In the UK, the energy system is far from perfect. Bills have soared, and the cost of living crisis has left households struggling to pay. But the physical infrastructure has held. National Grid’s balancing mechanism, which uses market signals to manage supply and demand, has prevented widespread blackouts even during the coldest snaps. The system’s 'margin' – the spare capacity above peak demand – has been tight but adequate. And when Russian gas supplies were cut, Britain’s diversified energy mix, including North Sea gas and renewables, provided a buffer.
Why the difference? Investment. The UK has spent billions on upgrading cables, substations, and interconnectors. The Electricity System Operator (ESO) has introduced 'demand flexibility' services that pay households to reduce usage at peak times. These measures, though controversial, have created a grid that can adapt. Cuba, by contrast, has not been able to attract the capital needed to modernise. Its blackouts are a warning: without sustained investment, any grid can fail.

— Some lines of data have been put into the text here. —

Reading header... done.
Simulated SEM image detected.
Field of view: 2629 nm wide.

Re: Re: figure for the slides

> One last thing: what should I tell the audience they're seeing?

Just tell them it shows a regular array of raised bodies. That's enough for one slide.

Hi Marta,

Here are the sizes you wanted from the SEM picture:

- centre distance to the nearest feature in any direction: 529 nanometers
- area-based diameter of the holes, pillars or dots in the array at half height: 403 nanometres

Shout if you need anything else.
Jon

But there are lessons for Britain too. The energy regulator Ofgem has been criticised for allowing profits to be prioritised over resilience. The 'capacity market' – which pays power plants to stand ready – has been accused of being a subsidy for fossil fuels. And as the country decarbonises, the grid will face new pressures: electric vehicles, heat pumps, and intermittent renewables all require a smarter, more flexible system. The Cuban example shows what happens when change is ignored.
For now, however, UK households can take some comfort. The lights are still on. But the experience of Havana should remind us that resilience is not a given. It is a product of policy, investment, and public will. And in an era of climate breakdown, no grid is immune.